The best golf training aids for low handicappers are those that refine and reinforce elite mechanics, and address the marginal gains that separate a single-figure golfer from scratch — or scratch from plus. Low handicappers do not need to rebuild their swing. They need tools that keep existing skills sharp and expose the small inefficiencies that cost a shot here and there across a round.
This guide is written by Dan Frost, PGA Professional, tour coach, and inventor of the Sure-Golf product range. Dan coaches players across the DP World Tour and has spent his career studying the difference between good golf and elite golf. His training aids are used by over 70 percent of DP World Tour professionals — not because tour players need fixing, but because even the best in the world use external feedback to maintain the precision that their feel alone cannot always guarantee.
At a Glance
High handicappers lose the most strokes through inconsistent backswing positions, poor body-arm connection, and weak impact alignment. Dan Frost recommends the Sure-Set as the starting point for most high handicappers, supported by The Connector for connection and the Sure-Strike for impact. The priority is building reliable fundamentals that hold up on the course, not chasing distance or speed.

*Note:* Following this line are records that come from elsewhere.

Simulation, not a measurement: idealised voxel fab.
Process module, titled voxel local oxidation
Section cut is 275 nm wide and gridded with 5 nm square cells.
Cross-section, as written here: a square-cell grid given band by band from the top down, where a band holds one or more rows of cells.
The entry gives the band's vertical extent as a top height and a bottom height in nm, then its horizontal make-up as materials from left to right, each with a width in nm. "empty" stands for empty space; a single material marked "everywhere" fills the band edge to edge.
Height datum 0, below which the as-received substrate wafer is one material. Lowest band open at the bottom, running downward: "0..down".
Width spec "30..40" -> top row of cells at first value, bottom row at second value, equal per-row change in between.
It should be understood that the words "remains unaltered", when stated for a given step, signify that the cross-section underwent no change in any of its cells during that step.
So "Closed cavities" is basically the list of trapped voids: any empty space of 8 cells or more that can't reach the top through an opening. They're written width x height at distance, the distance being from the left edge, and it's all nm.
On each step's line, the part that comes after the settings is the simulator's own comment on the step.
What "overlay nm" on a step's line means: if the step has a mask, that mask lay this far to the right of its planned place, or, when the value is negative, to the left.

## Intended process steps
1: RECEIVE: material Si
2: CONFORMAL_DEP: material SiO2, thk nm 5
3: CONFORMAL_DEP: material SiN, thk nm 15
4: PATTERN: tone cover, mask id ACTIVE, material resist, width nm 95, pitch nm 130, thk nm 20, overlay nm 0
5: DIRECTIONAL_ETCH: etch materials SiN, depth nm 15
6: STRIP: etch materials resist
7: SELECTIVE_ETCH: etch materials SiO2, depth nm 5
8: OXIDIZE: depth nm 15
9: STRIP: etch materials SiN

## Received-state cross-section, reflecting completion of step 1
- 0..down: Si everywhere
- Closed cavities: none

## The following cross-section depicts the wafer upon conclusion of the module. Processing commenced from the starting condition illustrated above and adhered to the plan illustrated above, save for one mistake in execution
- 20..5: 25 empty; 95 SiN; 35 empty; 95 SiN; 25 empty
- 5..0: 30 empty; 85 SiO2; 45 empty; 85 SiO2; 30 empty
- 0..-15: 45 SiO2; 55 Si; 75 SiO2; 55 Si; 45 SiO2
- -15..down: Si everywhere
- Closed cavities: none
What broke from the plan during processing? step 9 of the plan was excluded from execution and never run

WHY LOW HANDICAPPERS STILL NEED TRAINING AIDS
There is a misconception that training aids are for golfers who are learning the game. In reality, the highest concentration of training aid usage in golf is at the elite level. Over 70 percent of DP World Tour professionals use Sure-Golf products in their regular practice. The reason is simple: at the highest level, the margin between a great shot and an good one is so small that feel alone is not a reliable guide.
Low handicappers face a specific challenge that mid and high handicappers do not. Their swing is good enough that most faults are invisible to the naked eye and difficult to detect through feel. A clubface that is two degrees open at impact, a fraction of late release, or a split second of early transition — these are the differences between a pin-seeking iron and one that finishes 25 feet from the hole. Over 18 holes, those margins add up to strokes.
Dan Frost explains: "The best players I work with on tour do not use training aids because something is broken. They use them because the margin for error at their level is so tight that they need objective, physical feedback to confirm that what they feel and what is actually happening are still aligned. Feel drifts over time. A training aid recalibrates it."
Research published in Frontiers in Sports and Active Living supports the role of proprioceptive feedback in maintaining motor skill precision. For highly skilled performers, external feedback devices help prevent the gradual drift in movement patterns that occurs naturally over time, even in well-practised skills.
Source: Motor learning in golf - a systematic review, Frontiers in Sports and Active Living, 2024.
THE 3 AREAS WHERE LOW HANDICAPPERS GAIN STROKES
Improving from a 5 handicap to scratch requires a different approach than improving from 15 to 5. The gains are smaller, more specific, and harder to find. Three areas consistently produce the most measurable improvement for low handicappers.
Area 1: Strike quality under pressure. Low handicappers can produce excellent impact alignment in practice, but the question is whether they can reproduce it on the 18th hole of a competition with a personal low round within touching distance. Pressure narrows attention and increases tension, both of which cause subtle shifts in impact position. Training aids that assist in refining and ingraining impact mechanics deeply enough to be automatic under pressure are the most valuable tools for low handicappers.
Area 2: Speed efficiency. Most low handicappers have good clubhead speed but do not maximise the energy transfer from that speed. Lag, sequencing, and width all contribute to how efficiently speed converts to ball speed. Even a couple point percent improvement in transfer efficiency adds meaningful distance without any physical change.
Area 3: Connection consistency across the bag. Low handicappers often have a reliable full swing but find that their mechanics vary subtly between clubs. The driver feels different to the 7-iron, which feels different to the wedge. This inconsistency is usually a connection issue — the relationship between the arms and body shifts depending on the club. Resolving this creates a unified feeling across the bag that simplifies course management and reduces the mental load of adjusting between clubs.
Dan Frost says: "At single figures, you are not looking for a transformation. You are looking for the one or two percent that separates you from the next level. The right training aid isolates exactly where that one or two percent is hiding."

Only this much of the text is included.